The United States Postal Service (USPS) has chosen to delay its efforts to implement a new national delivery schedule that would eliminate mail delivery on Saturdays, according to a statement from the USPS Board of Governors.
On Tuesday, April 9, the USPS Board of Governors met to discuss the Continuing Resolution, which was recently passed by Congress to fund government operations and includes restrictive language that prohibits the implementation of the new USPS delivery schedule, according to the statement.
The new schedule would have also consisted of package delivery from Monday through Saturday and taken effect the week of August 5, 2013.
A number of local residents and businesses have expressed relief that the decision to implement a new mail delivery schedule has not been passed.
Billy Johnston, a loan officer for Wilson & Muir Bank’s main Leitchfield branch (WMB), said that while the absence of Saturday mail delivery would not have affected the productivity of WMB, it may have limited how quickly customers could pay their bills.
“From a payment perspective, that’s good [that the new delivery schedule was not implemented] because customers can still go ahead and pay their bills on the same day, rather than wait until Monday,” Johnston said.
Mark Butler, of A&B Hardware in Leitchfield, echoed Johnston’s sentiment.
“They should have [mail delivery] on Saturday because it would affect a lot of bill and credit card payments,” Butler said. “If all services, like banks, were going to be closed on Saturdays, it might be understandable.”
Grayson County News-Gazette Reporter Brittany Wise said she and the staff of the local newspaper were happy to learn the alternate mail delivery schedule was not implemented because it would have meant a drastic alteration in the publication’s own schedule.
“The decision to keep Saturday mail service is one we at The Gazette—along with many other newspapers around the country—are pleased with because it allows us to keep putting out our weekend edition,” Wise said. “The previously proposed changes would have meant a significant upset in scheduling for our employees and our customers, so we’re pleased to hear those changes will not be made.”
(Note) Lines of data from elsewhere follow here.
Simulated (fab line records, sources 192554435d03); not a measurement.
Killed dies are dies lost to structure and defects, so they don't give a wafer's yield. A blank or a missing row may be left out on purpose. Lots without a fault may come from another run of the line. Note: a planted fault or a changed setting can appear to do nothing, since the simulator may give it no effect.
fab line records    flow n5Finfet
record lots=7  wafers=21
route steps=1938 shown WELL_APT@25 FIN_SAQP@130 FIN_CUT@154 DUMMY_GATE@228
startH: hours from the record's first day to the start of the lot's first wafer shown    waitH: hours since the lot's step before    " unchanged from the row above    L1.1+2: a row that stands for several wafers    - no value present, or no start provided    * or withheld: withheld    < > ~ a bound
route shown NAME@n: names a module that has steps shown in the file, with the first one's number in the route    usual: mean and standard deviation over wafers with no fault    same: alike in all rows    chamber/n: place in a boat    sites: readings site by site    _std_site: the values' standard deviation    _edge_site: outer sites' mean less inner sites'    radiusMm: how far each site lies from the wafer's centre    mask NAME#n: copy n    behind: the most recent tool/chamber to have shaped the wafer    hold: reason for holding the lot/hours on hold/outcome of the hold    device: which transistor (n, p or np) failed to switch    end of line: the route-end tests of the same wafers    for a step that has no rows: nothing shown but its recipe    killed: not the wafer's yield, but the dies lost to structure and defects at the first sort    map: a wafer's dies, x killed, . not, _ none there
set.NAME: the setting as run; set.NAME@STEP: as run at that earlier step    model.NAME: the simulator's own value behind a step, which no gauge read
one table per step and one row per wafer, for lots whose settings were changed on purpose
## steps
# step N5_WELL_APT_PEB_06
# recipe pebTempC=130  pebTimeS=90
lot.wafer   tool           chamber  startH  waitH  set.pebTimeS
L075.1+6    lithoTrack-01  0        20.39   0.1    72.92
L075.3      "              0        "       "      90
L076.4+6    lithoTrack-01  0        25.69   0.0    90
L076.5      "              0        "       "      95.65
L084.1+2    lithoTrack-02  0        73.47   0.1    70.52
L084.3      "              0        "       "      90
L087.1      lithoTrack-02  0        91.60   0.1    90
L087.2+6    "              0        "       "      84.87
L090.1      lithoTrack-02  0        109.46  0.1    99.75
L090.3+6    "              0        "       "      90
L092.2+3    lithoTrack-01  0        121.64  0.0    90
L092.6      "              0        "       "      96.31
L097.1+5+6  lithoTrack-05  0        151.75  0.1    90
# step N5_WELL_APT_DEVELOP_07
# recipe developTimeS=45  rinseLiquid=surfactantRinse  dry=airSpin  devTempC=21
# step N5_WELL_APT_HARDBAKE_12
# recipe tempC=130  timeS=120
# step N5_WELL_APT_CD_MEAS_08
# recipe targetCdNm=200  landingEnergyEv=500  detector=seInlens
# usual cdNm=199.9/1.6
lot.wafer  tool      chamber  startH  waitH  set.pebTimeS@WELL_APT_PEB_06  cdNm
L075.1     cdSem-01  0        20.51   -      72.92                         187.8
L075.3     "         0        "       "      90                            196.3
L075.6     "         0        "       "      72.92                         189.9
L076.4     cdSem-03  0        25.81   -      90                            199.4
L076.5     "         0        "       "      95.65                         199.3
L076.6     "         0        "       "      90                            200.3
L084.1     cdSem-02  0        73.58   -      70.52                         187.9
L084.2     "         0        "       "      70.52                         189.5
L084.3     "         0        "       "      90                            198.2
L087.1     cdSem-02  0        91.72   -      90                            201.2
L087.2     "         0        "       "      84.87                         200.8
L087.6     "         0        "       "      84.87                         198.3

In their statement, the USPS Board of Governors said they continue to support the transition to the new national delivery schedule because “such a transition will generate approximately $2 billion in annual cost savings and is a necessary part of a larger five-year business plan to restore the Postal Service to long-term financial stability.”
The USPS Board of Governors said without the new delivery schedule, the USPS’s “worsening financial condition” runs the risk of making the postal service “a burden to the American taxpayer.”